A new study on textbooks used in Pakistan’s public schools found “deeply troubling content” in the representation of Christians and other minority religions as fundamentally inferior and less trustworthy than Muslims.
The comprehensive report, Teaching Intolerance in Pakistan: Religious Bias in Public School Textbooks, found that the textbooks are used to confer “public shaming” on Christians and other minorities, indoctrinating schoolchildren with a pro-Muslim prejudice from the earliest ages.
“Public shaming begins at a very young age,” the report found, and the Pakistani curriculum teaches that religious minorities, particularly Christians and Hindus, are “nefarious, violent, and tyrannical by nature.”
Pakistani public school textbooks reach over 41 million children and negatively portray religious minorities as outsiders, unpatriotic, and inferior, which helps explain the alarming state of religious freedom in Pakistan today.
The study, released on Tuesday, was sponsored by the U.S. Commission on International Religious Freedom (USCIRF) and conducted by the Pakistan-based Peace and Education Foundation (PEF), a non-governmental organization dedicated to promoting peace and tolerance in Pakistan.

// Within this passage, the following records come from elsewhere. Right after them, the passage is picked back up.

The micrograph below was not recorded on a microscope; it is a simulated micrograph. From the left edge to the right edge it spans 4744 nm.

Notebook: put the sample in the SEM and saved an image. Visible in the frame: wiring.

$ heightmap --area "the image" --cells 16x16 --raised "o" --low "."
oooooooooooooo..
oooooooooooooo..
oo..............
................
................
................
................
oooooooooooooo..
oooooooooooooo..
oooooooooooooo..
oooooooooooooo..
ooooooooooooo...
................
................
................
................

“Pakistan’s public school textbooks contain deeply troubling content that portrays non-Muslim citizens as outsiders, unpatriotic, and inferior; are filled with errors; and present widely-disputed historical ‘facts’ as settled history,” said Robert George, the USCIRF chairman.
“Missing from these textbooks are any references to the rights of religious minorities and their positive contributions to Pakistan’s development,” he added.
The report found that “the public school system is still fundamentally intolerant of religious minorities,” noting that Christian children are taught that “Christians learned tolerance and kind-heartedness from Muslims.”
The report’s findings are especially worrisome in the face of recent examples of violent anti-Christian persecution in Pakistan.
On Easter Sunday, an Islamist suicide bomber blew himself up in a park in Lahore, Pakistan, killing more than 70 children and adults.
The faction of the Pakistani Taliban that took credit for the Easter-Day massacre stated that the attack was religiously motivated and was specifically targeting Christians.
Despite negative attention from the international community, Pakistani’s textbooks have actually gotten worse in the last five years rather than better, the study revealed. “The trend toward a more biased curriculum towards religious minorities is accelerating,” the report states. “These grossly generalized and stereotypical portrayals of religious minority communities signal that they are untrustworthy, religiously inferior, and ideologically scheming and intolerant.”
In its 2015 report, the independent, bipartisan U.S. Commission on International Religious Freedom stated that “Pakistan represents one of the worst situations in the world for religious freedom for countries not currently designated by the U.S. government as ‘countries of particular concern.’”
Noting that Pakistan’s “repressive blasphemy laws” continue to “violate religious freedoms and to foster a climate of impunity,” the USCIRF has repeatedly recommended to the State Department that Pakistan be designated a “country of particular concern,” a move it has been pushing since 2002.
Nonetheless, for political reasons, the U.S. State Department has doggedly refused to place Pakistan on its list of Countries of Particular Concern (CPC), despite its status as one of the worst violators of religious freedom in the world.
The State Department has acknowledged a “general failure” on the part of the Pakistani government “to investigate, arrest, or prosecute those responsible for religious freedom abuses,” and that this dereliction of duty “promoted an environment of impunity that fostered intolerance and acts of violence.”
The 1998 International Religious Freedom Act calls for the president to make CPC designations annually for countries that have “engaged in or tolerated particularly severe violations of religious freedom.” The Act also calls for the president to take various actions against such countries.